Day 81: Creating a Model
Today is going to be a long day. I’m training a model using some data I’ve collected. Now, depending on your background that sentence either meant something to you or was complete gibberish. In either case, let’s talk about what I’m doing, even though I can’t get into specifics about my data.
I’m the black sheep of the lab, I work in a brain-machine interface lab and I do not work with the brain and I do not create the machines we interface with. To be fair, I am doing neural-machine interface work, just not the same stuff the rest of the lab is working on. Today is training day and my computer is doing the heavy lifting as I’m typing this.

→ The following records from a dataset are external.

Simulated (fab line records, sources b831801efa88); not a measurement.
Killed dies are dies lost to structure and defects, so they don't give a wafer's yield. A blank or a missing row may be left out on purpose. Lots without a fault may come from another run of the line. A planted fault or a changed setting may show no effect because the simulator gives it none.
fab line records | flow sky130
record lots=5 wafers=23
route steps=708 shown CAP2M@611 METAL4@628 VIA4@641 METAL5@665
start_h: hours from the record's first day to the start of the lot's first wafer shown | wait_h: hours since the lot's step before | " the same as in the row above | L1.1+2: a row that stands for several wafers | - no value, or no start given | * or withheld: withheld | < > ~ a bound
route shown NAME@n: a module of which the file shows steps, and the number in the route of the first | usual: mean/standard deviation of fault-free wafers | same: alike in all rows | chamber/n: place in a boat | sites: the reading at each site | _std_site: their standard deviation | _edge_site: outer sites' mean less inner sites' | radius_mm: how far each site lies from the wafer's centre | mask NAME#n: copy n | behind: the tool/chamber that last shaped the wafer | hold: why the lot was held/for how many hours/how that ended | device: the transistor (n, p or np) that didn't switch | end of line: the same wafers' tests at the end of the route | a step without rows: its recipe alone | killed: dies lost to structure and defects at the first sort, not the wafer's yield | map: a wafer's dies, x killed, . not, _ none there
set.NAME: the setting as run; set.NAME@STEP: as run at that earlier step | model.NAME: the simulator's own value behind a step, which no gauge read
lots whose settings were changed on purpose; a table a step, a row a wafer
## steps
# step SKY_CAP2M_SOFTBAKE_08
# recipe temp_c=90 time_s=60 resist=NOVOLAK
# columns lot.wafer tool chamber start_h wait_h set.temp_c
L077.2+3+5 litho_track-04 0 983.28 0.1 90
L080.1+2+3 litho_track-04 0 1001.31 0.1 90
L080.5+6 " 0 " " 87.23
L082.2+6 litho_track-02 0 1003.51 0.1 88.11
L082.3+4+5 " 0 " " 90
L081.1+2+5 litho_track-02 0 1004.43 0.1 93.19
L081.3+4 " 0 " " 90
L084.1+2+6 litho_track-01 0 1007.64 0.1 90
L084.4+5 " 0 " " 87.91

For those without a background in machine learning (which is really a fancy way of saying optimization, I mean come on), I’m feeding binary data into a classifier to create a predictive model using a bunch of data I have that I’ve labeled into my two classes.
Now in this case a class is just whatever you want, red/blue, up/down, on/off, these are binary class examples. In my case, I’ve sorted my data, gave it a label, and am currently feeding it into an algorithm for it to determine the best way to seperate the two classes.
There are several ways to do this, linear classifiers, which will draw a straight line (hence linear) down the two classes to divide them as best as possible, if the data point falls on one side of the line it is in that class, if it falls on the other, it belongs to the other class. This works well in lots of cases, but I’m not getting the results I want from it. I’m aiming for ~95% classification accuracy and I’m hitting a (in comparison) paltry 76.8%.
So now it’s off to non-linear classifiers, where the algorithm will draw a nice wavy line (for lack of a more technical term) to segment my data classes. This is more accurate in a lot of cases because your data are not going to be grouped in two distinct classes (more often than not), you are going to end up with overlap, sometimes significant overlap, so drawing a non-linear line (or multi dimensional plane really) will let you better break up the overlap. The trade off is that this can take forever.
I’m working with 101 dimensional data, now don’t confuse that with spatial dimensions, in this case a dimension just means a different type of measurement. So if we wanted to classify apples and oranges we could have several dimensions, for example color, shape, size, weight, texture, etc. These would all be different dimensions, so don’t think it has to be limited to spacial dimensions (although you can include those too if you wanted).
To be fair, this isn’t a very high dimensional dataset, I could have 1000’s of dimensions if I wanted or I could use math (specifically principle component analysis or PCA) to determine which of my dimensions are most significantly contributing to the classification, for example if we go back to our apples and oranges classifier, weight might not be a very good way to predict apples and oranges, they may have the same range of weights, so PCA might get rid of that dimension since it isn’t helping.
In any case, once I have my model I will feed it data I’ve set aside, data it hasn’t seen. Why would I do that? Well this prevents overfitting, say I have two dimensions and plot the two things I’m trying to classify, I COULD artificially draw a line in such a way that I get 100% accuracy. However, this is an overfit model because the second I give it new data, that new dataset might not be predicted at 100%, see the image below for what I mean. To avoid this, we train a model with a lot of data (the more the better), then we give it data it hasn’t seen to test the accuracy of the model, this is how we determine how good of a model we have.
Right now, I’m still on the training bit, but in about 2-3 hours (if I’m lucky) I will have a new model to test on my new data. Thankfully once my model is trained the prediction portion goes pretty quick (minutes not hours). There are other types of classifiers as well, it doesn’t have to be binary, we could have multiple classes, it just depends on what you are trying to do.
I think we will get more into classifiers here later, but for now, I’ve got work to do and I don’t want to confuse anyone more than I might have already. This may be a brief introduction into classification, but you could spend years learning and not know everything there is to know, so let’s take it a little slow.
Until next time, don’t stop learning!